Certain people need to feed others.  My mother is one of these people.  She is a tiny woman, and I’m convinced she stays trim because she burns so many calories plying others with food that she herself refuses to eat.  We can’t be away from a family feast ten minutes before she is scurrying about, filling bowls with chips and dishing out chocolates.  She is a bit hurt when people decline her offers of additional food, as if our polite refusal of a last piece of fudge only minutes after gorging on a rich seven-course meal somehow negates the effusive compliments we paid her throughout the binge.  Watching people enjoy food is fulfilling.

Kurlansky understands this phenomenon and plays with it in Edible Stories.  In the opening story, “Red Sea Salt,” Robert is reprimanded for not eating and drinking at Elaine’s party.  Margaret becomes melancholy if Robert doesn’t want to dine out or appears unenthusiastic about food.  At the end of that story, a man waves him away “in a gesture of disgust, just as others had when he didn’t want to eat.”

Later, in “Orangina,” Margaret admits that she broke up with Robert because he “lost all interest” in what she ate.  In the story “Hot Dog,” Emma is subconsciously aware of the importance of eating Howard’s fancy shrimp and drinking his wine at the baseball game, despite her overwhelming desire for a hotdog and a beer. 

Kurlansky knows that eating together is one sign of community and trust.  NPR ran a story back in February of 2017 that discussed research showing that eating the same food increases people’s trust.  This idea shows up across cultures and generations.  On the High Plains, if we eat together, it means something.  Fledgling relationships move to the next level when we go out to eat.  Certainly, once we invite a new friend home for dinner, we have tacit consensus that this is a relationship that is going somewhere.

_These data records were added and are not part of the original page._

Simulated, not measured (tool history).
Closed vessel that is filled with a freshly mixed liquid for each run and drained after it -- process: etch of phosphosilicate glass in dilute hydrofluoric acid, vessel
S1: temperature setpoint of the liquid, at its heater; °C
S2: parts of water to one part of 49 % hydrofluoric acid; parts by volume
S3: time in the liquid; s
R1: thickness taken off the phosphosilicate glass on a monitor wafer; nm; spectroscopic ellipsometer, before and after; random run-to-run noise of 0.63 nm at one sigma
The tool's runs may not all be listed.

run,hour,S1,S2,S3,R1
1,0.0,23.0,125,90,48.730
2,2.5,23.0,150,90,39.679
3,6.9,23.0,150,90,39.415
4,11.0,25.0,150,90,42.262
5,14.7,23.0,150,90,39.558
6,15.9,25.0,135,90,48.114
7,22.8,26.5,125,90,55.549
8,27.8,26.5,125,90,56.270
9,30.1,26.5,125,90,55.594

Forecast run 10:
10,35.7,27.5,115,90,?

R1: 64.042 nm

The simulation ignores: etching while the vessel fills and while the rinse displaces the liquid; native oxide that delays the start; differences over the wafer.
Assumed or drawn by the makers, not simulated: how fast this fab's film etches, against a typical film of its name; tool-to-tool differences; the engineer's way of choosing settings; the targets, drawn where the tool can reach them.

If we review fairy tales and myths and even movies, we can see the recurring theme.  Hades doesn’t truly have Persephone until she eats those confounded pomegranate seeds.  In Indiana Jones and the Temple of Doom, Indiana tells Willie to get over her reluctance to eat the villagers’ food.  “You’re insulting them and you’re embarrassing me.  Eat it,” he says.  In Game of Thrones, once guests have eaten bread and salt with a host, they can’t be harmed.  Fans of that saga will remember that the murder of the guests at the Red Wedding is a breech of a sacred taboo.  There’s no end to literary and artistic examples of this theme.  Heck, even Sam-I-Am and his reluctant acquaintance establish a great friendship, but only after they eat green eggs and ham together.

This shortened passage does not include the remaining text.